Up and Over: The group rides in two abreast formation and will maintain a steady straight line. As it is about 20-30% harder to be on the front as a wind breaker, then it is good etiquette to take turns at the front. The simplest way to do this is ‘up and over’. The rider on the front right will cycle in front of the rider on his left and then pull in to the left, taking over the lead at the front. This way all riders on the right are ‘moving up’ through the group as those on the left ‘move down’. The amount of time spent on the front will vary according to conditions and the intensity of the spin but a time of about 5 mins is sufficient on winter spins. If you are feeling very tired, you should reduce the time you spend on the front but try to take your turn as your efforts will be appreciated by all in the group. ‘Sitting on the wheel’ is where you get the most protection from the wind so avoid allowing a gap to open between you and the rider in front as this saves a huge amount of energy through following in their slipstream. Keep looking well ahead to spot hazards and terrain changes.

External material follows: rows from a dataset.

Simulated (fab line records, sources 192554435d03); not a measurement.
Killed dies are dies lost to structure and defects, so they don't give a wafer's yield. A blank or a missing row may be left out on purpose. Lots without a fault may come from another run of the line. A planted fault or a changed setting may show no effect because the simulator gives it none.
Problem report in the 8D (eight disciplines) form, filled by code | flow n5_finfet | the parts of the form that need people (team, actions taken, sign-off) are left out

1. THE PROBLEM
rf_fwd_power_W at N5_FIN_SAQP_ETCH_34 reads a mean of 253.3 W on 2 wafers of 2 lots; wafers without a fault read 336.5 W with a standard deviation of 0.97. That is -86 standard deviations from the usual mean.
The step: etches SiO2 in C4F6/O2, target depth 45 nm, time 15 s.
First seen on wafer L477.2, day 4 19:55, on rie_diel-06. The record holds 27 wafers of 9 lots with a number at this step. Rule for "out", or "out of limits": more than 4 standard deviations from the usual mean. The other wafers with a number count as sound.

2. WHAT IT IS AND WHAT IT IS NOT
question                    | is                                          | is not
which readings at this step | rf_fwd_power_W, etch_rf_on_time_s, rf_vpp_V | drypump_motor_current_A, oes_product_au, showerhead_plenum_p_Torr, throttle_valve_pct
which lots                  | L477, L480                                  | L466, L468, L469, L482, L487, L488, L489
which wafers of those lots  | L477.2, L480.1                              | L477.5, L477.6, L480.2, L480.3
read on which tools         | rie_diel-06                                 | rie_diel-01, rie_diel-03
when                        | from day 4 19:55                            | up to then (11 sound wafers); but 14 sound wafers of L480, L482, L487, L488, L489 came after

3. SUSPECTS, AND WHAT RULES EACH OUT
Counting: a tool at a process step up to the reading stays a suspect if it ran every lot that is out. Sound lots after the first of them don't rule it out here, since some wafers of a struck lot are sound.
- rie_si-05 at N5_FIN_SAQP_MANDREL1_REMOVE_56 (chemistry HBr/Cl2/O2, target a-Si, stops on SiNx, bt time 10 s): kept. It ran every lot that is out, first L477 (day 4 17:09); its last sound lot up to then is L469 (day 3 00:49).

Lead riders should use hand and vocal signals to indicate stopping or turning and should shout back information through the group regarding obstacles and dangers. These include potholes, dangerous surfaces, tight bends, animals, pedestrians and oncoming traffic. The location of these are referred to as being on the ‘Left’, ‘Right’ or down the ‘Centre’ where the obstacle will be down the middle of the group. Riders at the back should shout a warning on traffic approaching from the rear, particularly on narrow roads. ‘Car back’ means car approaching from the rear of group and ‘car up’ means car travelling towards you. In general, point out and call out any road hazards ahead.
4. SIGNALS TO CARS
If any communication with motorists should result in an accident (i.e. indicating to a driver that it is ok to overtake the group) then the cyclist can be liable so, please let drivers make their own decisions. Likewise, when cycling please remember that aggression or foul language towards drivers, especially when you are wearing club gear, will always come back to haunt you, the Club and our sponsors.
5. CLIMBING AND DESCENDING
On club runs, keep the pace steady on hills and regroup at the top. Stronger riders may choose to spin back down to the last cyclist and join in at the back and encourage others up. When climbing hills, avoid following a wheel too closely. Many riders often lose their momentum when rising out of the saddle on a hill which can cause a sudden deceleration. This can often catch a rider who is following too closely, resulting in a fall from a wheel touch.
If you are on the front of a bunch, going downhill, do not freewheel, but keep turning the gear and often put it in the big ring. The reason for this is that the riders behind you in your slip stream will be travelling faster than you and hence have to keep braking, which disturbs the natural rhythm of the bunch.
The planned pace of the club spin will depend on a number of factors; time of year, abilities of the group, the planned route, etc. Therefore, before departure, the Leader will outline the planned pace and will identify where the stops will be, if any. Also, if required, a landmark will be identified from where people can branch off to go ‘for a burn’ towards the end. In general, all riders should stick to the agreed plan for that day’s spin.
When you come through for your turn at the front maintain a consistent speed. When you pull over, keep close to the rider you are replacing. When climbing hills, keep your effort consistent rather than your speed; try to match your pace to the rider alongside you and do not stick your wheel ahead of theirs; He/she will have to speed up to maintain the two-by-two formation and the speed will escalate unnecessarily. Be smooth with your turns at the front of the group and avoid surges.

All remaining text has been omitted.